Monday, 27 June 2011

Free Choice Matters

For a change, I want to post about topics other than government strangle-holds on certain freedoms which I can loosely attribute to Graphic Design. Thusly, I must exorcise the last reserve of my libertarian rejoinder toward the despairing news that featured in the first WTF Edition of Weekly Inspiration... 

The figuratively-free exchange of media has defined the age we live in and fostered with it a cultural undercurrent of libero-democratic ideals, which frequently run against notions of authority and censorship. We have come to expect the online environment to remain an open-source of both consumption and contribution, one that has no need for an omniscient overseeing entity to ensure all runs smoothly.

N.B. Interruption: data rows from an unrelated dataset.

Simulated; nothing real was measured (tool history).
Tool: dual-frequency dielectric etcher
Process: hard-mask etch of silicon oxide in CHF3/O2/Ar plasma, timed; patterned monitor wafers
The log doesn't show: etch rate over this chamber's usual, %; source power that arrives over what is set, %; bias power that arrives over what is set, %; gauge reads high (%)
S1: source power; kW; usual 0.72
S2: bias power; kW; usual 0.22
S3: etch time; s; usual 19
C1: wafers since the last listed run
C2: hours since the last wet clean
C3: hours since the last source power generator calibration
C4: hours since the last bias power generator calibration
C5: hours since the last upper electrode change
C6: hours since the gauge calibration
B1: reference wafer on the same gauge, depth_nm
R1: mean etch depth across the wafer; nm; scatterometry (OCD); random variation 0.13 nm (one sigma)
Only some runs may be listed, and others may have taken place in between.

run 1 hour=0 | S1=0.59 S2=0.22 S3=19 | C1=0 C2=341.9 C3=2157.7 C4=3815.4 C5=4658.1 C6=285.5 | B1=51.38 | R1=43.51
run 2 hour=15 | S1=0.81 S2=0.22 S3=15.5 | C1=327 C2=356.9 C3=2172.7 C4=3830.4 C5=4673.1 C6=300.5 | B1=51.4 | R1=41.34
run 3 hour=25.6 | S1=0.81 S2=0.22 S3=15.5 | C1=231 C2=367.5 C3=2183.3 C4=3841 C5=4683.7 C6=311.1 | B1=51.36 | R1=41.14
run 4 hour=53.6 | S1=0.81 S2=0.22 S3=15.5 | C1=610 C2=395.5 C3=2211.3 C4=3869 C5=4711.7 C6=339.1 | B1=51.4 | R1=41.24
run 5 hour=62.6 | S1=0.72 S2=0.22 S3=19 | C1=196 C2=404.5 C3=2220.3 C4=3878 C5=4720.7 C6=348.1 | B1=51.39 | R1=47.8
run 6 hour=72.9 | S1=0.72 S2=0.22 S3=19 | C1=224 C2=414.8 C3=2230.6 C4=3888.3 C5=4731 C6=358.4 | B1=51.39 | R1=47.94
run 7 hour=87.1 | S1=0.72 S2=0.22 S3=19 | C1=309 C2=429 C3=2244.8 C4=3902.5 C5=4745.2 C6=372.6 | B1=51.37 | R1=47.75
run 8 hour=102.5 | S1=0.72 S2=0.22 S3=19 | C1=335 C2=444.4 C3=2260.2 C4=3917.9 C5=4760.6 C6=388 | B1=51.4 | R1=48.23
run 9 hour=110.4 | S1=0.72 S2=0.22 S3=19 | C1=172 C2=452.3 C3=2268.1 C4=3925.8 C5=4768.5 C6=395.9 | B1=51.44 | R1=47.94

Reflect on the current state of the Internet and just how it came to be; with media streaming, news services, Facebook, forums, gaming, dating, pornography, education, religion, science, literature, editorials, comedy and competitions - to rattle off a few examples. The Internet is a digital garden bed of culture that has blossomed without the guiding hand of any one overseer; it is an attestation of the robustness of our culture which has duplicated and flourished in a new digital domain. We have witnessed in a manner of decades a microcosm of the natural, self-structured way in which culture, civilisation and democracy emerges, and all by the virtue of a free exchange of media. For a government now, at this late stage of the Internet's manifestation, to attempt to 'filter' what we have free access to consume is antithetical to the values that are the bedrock of modern-online culture.

To the Australian government I say, by all means, stop and persecute people who break our laws and harm our children both on and offline. Those people, like the rest of us, have exercised their freedom and in choosing to break the law, have invited the repercussions to fall upon themselves. But for the rest of us, who have not broken any law, nor have any intent to ever do so, we do not deserve to have that which we value most diluted without our consent.